It's 2020, and we're already knee deep in kaiju chaos. Pacific Rim picks up en media res, with the interdimensional monsters' initial invasion of Earth having taken place a decade and change back and a super-powered international military of robot warship (a.k.a. Jaeger) pilots newly deemed unfit to protect the Earth from increasing threats. Beyond a quick, straightforward piece of introductory exposition, we don't spend too much time learning about the history of the species' reign on Earth — they came, we ran, we fought, they kept coming, people kind of got into it, and now we're prepping for the biggest attack yet. That's all we know.
And that's all we need to know. In what should tout itself as the biggest, flashiest movie of the summer, the "less is more" philosophy seems to have been stamped at the top of each page of the screenplay. Guillermo del Toro, a master of imagination, lets his world speak for itself — in the two hours we spend inside the filmmaker's mind, we widen our eyes over and over at engrossing fantasy lands: the futuristic home base for the Jaeger militia, the seedy underworld of kaiju organ dealers, the nightmare flashbacks of each tragedy-afflicted soldier (called upon to fuse his thoughts with his robot and co-pilot in order to fight the nefarious beasts). All stellar, engaging, and even at their darkest, wholly fun. To reiterate, the sensory charms of this movie do all of its talking, allowing our excess admiration to fill in the gaps left by... you know, plot and character.

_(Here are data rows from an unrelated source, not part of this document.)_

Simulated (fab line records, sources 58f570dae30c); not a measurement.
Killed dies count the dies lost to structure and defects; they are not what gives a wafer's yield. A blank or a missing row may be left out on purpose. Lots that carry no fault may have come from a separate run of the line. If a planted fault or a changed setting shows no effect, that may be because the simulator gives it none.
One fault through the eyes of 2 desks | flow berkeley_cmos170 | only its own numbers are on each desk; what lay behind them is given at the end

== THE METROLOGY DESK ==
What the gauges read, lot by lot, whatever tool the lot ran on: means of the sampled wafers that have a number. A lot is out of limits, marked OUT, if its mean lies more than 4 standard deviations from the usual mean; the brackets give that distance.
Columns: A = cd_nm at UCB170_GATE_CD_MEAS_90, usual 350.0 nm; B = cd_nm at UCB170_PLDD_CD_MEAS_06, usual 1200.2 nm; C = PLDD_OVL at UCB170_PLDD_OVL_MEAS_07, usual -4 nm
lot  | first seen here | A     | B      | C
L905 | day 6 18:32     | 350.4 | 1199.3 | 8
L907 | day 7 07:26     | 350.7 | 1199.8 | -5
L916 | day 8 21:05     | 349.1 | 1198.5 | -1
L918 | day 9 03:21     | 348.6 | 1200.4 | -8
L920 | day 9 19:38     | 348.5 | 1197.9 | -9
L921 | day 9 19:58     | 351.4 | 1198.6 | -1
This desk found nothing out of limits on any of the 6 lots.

This movie runs on the basics and makes no claims to do anything otherwise. Its plot is so simple, you can sum it up as "robots vs. monsters." Its characters are thin enough as to fit the stock catalogue almost perfectly: Charlie Hunnam plays a PTSD-stricken returning fighter, Rinko Kikuchi an aspiring soldier who wishes to avenge her family, Idris Elba (offering the best dramatic performance in the movie) the no-nonsense commanding officer with a secret soft spot, and Robert Kazinsky the hot-shot who doesn't take too kindly to Raleigh's (Hunnam) return to action. But he has a dog, so we know we're supposed to like him eventually. And a good husk of the dialogue will have you checking your phone to make sure it is not, in fact, 1996. But in embracing this identity, in cherishing these age-old tropes and traditions rather than aiming to pass them off as something altogether new, Pacific Rim wins us over. You won't groan at hokey lines or predictable character turns, you'll howl with celebratory laughter.
Humor and fun are in no short supply in Pacific Rim, better recalling Hellboy than any of the director's more severe turns. Immersive underworlds, exhilarating scenescapes, and look-how-cool-this-is battles never lose their juice. And to top the lot is the comic relief: the misfits. Charlie Day leads the pack as a character who is no far cry from his It's Always Sunny incarnation — an excitable, emotional scientist who considers his quest to understand the kaiju brain as the key to sending the wretched beasts back from whence they came.
Day's screen-time accomplices are Burn Gorman, a didactic mathematician who counters his partner's outlandish theories at every opportunity, and del Toro regular Ron Perlman as a black market top banana who gets roped into Newton's (Day... yes, his name is Newton, as it should be) harebrained scheme to obtain a living kaiju brain. Matching any one of the huge scale battle scenes in thrill factor, Day's high-stakes bickering with Gorman or his fish-out-of-water immigration into Hannibal Chau's (Perlman... yes, his name is Hannibal Chau, and the joke behind it is surreally hilarious) criminal kingdom offer a handful of Pacific Rim's high points. The shrimpy scientist has a larger role than you might anticipate, but he never overstays his welcome — this movie, with keen awareness, belongs to the soldiers, their robots, and the monsters they are dying to kill.
But the film falls short in a few of its later turns, when the self-aware goof troop is abadonend and the film falters into some decidedly unimaginative character storylines. It might sound a little backward to expect anything otherwise from a movie so deliberately delivered on the modus operandi of monster movie yore, but sweeping conclusions seem to lose sense of the tongue-in-cheek nature of the practice and succumb to a closed-eyed grab for the obvious. With as much fun as Guillermo del Toro has with his movie, and as much excitement as he stocks into every nook and cranny, you'd think he could stuff his ending up with a bit more of that fun, that excitement, and the imagination that bursts from every seam.
Even if your mind drifts here and there, called upon to reflect on old Godzilla features, Power Rangers adventures, or Always Sunny gags that you can't help but remember, you're always in the movie — it's as much of a ride as it is a story. The sights and sounds are just as important as the plot itself. So from beginning to end, you won't find yourself wanting — you'll be astonished by the big, amused by the small, and find every sense in your body nourished to completion. pacific Rim might not dazzle you too far beyond your expectations, but it'll meet them for sure. The kaiju? They're monstrous. The Jaegers? Supercharged. Del Toro's world? Breathtaking. His stars? Up to the task — some (notably Elba and Day) firing on all cylinders. Sure, you can poke fun at the dialogue, root up a plothole or two, but the film doesn't let you focus on its flaws, no matter how many there may be. It's too busy jazzing up your energy with what monster movies were built on in the first place: unadulterated fun.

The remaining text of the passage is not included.